On Oct. 22, 1962, President John F. Kennedy announced a blockade of Cuba during the Missile Crisis.
After the failed Bay of Pigs invasion of Cuba in 1961 and the presence of U.S. nuclear missiles in Turkey and Italy starting in 1959, Cuban leader Fidel Castro and Soviet Premier Nikita Khrushchev agreed to place nuclear missile installations in Cuba to deter any future invasion attempts by the U.S. and its Central Intelligence Agency to invade Cuba. The CIA was tipped off by Soviet spy Colonel Oleg Penkovsky, who passed on war plans, secret documents, and other human intelligence.
On October 14, a U-2 spy plane overflight confirmed the presence of Soviet missiles on Cuba. For thirteen days, October 16 – 28, 1962, the U.S. and Soviet Union faced each other down in a confrontation that would be the closest the world came to nuclear annihilation during the Cold War.
On Oct. 22, addressing the American public, JFK revealed that the Soviet Union had moved nuclear weapons to Cuba, potentially capable of reaching the United States. In response, the U.S. established a blockade of Cuba to prevent more weapons from reaching the contested area.
The president also strongly warned the Soviets that any attack against the U.S. would be considered an act of war and retaliation would be severe.

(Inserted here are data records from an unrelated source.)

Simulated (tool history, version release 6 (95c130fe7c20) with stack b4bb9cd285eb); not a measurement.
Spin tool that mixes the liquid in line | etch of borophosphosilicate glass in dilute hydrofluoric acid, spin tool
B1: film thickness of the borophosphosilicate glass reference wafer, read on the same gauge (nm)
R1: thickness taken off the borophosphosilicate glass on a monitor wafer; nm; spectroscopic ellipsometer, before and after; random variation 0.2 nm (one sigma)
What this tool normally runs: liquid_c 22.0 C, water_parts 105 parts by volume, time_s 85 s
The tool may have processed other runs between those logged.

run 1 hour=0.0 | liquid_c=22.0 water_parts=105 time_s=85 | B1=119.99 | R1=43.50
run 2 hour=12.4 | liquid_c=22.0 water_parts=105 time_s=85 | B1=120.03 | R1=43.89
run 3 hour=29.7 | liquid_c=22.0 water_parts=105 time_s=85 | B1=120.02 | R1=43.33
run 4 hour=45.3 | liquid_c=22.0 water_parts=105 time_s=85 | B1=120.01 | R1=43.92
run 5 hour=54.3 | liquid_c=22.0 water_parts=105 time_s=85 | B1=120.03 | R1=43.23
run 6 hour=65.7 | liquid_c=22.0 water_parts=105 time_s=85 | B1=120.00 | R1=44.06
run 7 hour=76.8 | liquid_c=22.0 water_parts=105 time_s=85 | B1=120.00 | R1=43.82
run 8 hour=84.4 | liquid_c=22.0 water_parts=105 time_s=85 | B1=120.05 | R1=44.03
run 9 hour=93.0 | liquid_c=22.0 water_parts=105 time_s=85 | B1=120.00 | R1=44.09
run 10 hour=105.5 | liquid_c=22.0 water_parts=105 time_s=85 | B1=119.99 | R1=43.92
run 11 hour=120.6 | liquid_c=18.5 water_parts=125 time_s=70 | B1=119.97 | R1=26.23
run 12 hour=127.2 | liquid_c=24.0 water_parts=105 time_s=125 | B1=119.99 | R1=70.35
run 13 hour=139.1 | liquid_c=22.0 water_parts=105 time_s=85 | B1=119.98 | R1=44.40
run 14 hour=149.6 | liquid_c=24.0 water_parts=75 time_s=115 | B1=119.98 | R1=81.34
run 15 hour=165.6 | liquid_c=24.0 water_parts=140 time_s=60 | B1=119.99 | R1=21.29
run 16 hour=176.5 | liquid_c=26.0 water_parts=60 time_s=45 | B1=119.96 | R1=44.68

The Soviet Premier denounced the U.S. quarantine of the island as an act of aggression and tension remained high until on Oct. 28, when the Soviets agreed publicly to remove the missiles in exchange for the promise not to invade Cuba.
The missiles were loaded and shipped back to the Soviet Union in early November 1962. By the end of that month, the U.S. embargo on Cuba ended. Soviet bombers left the country before the end of the year and the Jupiter missiles were removed form Turkey by the end of April, 1963. A “hotline” was set up between the USSR and the United States to ensure direct communication between the two superpowers in the future.
The relationship between Cuba and the United States remained tenuous until May 29, 2015, when Cuba’s designation as a state sponsor of terrorism was rescinded.